THematic Indexing of Spoken Language
BBC News Retrieval Demonstrator
- The BBC news retrieval demonstrator contains over 1000 hours of BBC radio and TV news and current affairs material collected over a period of two years.
- The recording, decoding and indexing procedure is fully automatic.
- The demonstrator is installed on the BBC intranet and is currently being evaluated by the BBC Information & Archives department. Initial feedback has been encouraging and is being incorporated in an enhanced system.
- Recordings of BBC radio and TV news shows have been made over the last two years covering 3 hours of news output per day. The archive contains over 1000 hours of material, and this is increasing at 5 hours per day after extending coverage to current affairs programmes.
- The recorded material is decoded into text using the Abbot large vocabulary continuous speech recognition system. Decoding is performed in real time on a daily basis. The text files produced by Abbot are then fed to the thislIR indexing and retrieval system.
- The text files produced by Abbot for each news broadcast are segmented automatically into a set of documents.
- Each document in the archive is then indexed by the thislIR information retrieval system. The new index is then ready for access by users.
- The index created by thislIR has been incorporated in a web-style interface (see below).
- Top Panel: the user enters a text query about some news item of interest (a prototype spoken query interface has also been produced). The user also has the option of filtering out dates and programmes before submitting the query to thislIR.
- Middle panel: during retrieval thislIR works in a similar way to a web search engine, and produces a list of the news clips which scored highest in response to the query. Information about the programme containing the clip, its duration and transmission date are also provided.

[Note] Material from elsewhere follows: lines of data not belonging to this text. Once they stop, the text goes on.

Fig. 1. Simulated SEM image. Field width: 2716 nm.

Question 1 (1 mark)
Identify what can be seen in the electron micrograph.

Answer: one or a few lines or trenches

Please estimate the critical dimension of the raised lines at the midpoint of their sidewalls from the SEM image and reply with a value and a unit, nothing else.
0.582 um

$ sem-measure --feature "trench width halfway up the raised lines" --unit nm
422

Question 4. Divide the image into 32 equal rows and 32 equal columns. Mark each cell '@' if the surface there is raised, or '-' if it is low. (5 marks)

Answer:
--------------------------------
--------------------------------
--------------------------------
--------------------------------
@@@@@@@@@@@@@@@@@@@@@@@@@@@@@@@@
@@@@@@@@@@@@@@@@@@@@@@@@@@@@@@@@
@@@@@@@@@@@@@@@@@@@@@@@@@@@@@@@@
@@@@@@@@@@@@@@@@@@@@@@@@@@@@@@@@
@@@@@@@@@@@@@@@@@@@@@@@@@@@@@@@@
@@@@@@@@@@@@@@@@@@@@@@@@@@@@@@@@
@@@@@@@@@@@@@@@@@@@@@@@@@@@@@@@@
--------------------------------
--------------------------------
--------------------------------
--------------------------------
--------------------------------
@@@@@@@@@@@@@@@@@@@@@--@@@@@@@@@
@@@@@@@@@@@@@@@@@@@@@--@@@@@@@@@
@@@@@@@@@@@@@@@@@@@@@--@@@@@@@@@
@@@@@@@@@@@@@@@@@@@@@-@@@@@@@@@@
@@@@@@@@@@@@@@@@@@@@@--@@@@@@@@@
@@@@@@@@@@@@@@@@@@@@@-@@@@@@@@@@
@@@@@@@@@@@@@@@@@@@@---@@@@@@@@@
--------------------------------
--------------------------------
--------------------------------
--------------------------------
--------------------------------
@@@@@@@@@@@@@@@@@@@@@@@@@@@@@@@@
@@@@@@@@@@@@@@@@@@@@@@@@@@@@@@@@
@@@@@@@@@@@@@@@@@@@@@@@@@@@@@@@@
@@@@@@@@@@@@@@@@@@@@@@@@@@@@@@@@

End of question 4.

- Bottom panel: the user can now listen to the selected clip and view the speech recognition output - complete with errors! If the clip does not contain the required material, the user can try another clip from the list or modify the original query and start again.
- The demonstrator has generated much enthusiasm within the BBC and work on its development will continue after the end of the project.
- Versions of the demonstrator tailored towards the needs of BBC Monitoring and the BBC Natural History Unit are being developed.